Senator Patrick says the gas reforms he has negotiated with the government will “cause lower electricity prices” but won’t say if he has a signed commitment for the policies.

“We’re gonna have a bunch of people, hardworking Australians, that get a tax cut,” Senator Patrick told ABC radio this morning.

“What we’ve done with the Government is negotiated a range of policy measures that they will announce over the next couple of months. And we have a very clear understanding of what those policies are. And we anticipate that they will have a positive effect for consumers on pricing.

“It’ll be good for consumers … it might be bad for gas companies.”
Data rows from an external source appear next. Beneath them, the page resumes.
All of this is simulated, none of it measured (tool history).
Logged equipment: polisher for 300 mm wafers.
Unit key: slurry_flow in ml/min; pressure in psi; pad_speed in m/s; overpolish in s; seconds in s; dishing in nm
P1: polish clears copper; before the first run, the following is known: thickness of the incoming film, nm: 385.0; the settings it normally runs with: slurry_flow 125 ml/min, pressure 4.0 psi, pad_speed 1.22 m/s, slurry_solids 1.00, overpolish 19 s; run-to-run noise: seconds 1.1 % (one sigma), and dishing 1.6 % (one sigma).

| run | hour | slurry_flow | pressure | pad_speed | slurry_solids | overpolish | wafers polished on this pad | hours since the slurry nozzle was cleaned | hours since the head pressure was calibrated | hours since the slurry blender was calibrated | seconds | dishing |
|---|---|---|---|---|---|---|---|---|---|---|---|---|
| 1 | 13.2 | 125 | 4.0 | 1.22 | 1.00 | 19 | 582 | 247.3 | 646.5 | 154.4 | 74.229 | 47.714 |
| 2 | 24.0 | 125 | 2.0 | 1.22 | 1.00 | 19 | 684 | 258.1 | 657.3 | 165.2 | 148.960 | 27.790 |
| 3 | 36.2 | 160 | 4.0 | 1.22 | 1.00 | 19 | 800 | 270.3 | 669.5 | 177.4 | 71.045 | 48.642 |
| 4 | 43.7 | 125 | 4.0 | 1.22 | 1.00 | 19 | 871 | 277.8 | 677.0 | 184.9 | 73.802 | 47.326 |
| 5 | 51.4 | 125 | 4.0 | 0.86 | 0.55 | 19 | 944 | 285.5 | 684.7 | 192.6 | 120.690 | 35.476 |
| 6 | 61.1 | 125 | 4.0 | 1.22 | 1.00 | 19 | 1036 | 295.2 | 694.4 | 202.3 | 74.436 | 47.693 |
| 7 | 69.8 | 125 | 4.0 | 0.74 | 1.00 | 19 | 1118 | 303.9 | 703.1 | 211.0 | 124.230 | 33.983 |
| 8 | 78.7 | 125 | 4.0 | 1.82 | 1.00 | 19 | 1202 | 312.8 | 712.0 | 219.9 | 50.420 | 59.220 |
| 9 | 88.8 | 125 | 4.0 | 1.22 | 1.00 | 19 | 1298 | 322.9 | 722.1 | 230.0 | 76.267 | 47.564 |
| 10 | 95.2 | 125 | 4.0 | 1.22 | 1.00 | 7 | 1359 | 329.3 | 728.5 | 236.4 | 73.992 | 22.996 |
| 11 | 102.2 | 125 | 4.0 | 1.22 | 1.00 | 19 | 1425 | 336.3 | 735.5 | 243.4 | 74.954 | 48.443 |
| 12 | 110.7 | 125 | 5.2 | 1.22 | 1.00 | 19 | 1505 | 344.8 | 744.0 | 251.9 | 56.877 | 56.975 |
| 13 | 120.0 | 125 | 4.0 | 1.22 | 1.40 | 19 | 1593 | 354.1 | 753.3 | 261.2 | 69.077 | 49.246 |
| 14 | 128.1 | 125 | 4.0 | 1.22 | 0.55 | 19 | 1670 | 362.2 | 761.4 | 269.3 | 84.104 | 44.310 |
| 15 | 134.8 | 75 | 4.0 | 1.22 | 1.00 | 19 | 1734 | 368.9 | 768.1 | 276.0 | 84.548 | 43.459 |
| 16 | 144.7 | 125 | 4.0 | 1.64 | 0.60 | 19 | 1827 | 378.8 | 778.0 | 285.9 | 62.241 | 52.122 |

The tax cut passed. The Government announced a review into the Australian Domestic Gas Reservation Mechansim (ADGSM). It concluded a few weeks ago and said:

The review recognises that price is an important indicator in establishing whether the domestic market is functioning effectively and considers that the ACCC’s forward LNG netback price series is the most applicable prices when estimating the likelihood and extent of a potential shortfall. As such, the review recommends amending the ADGSM’s guidelines to include referencing the ACCC’s LNG netback price series in estimating a potential shortfall.

This amendment clarifies the relevance of the ACCC’s LNG netback price series to considerations under the ADGSM and strengthens the ADGSM’s ability to deliver on its objective of securing domestic gas supply.

The ACCC net back price today is $2.70Gj. 95% of volumes on the east coast are still being sold at $11Gj.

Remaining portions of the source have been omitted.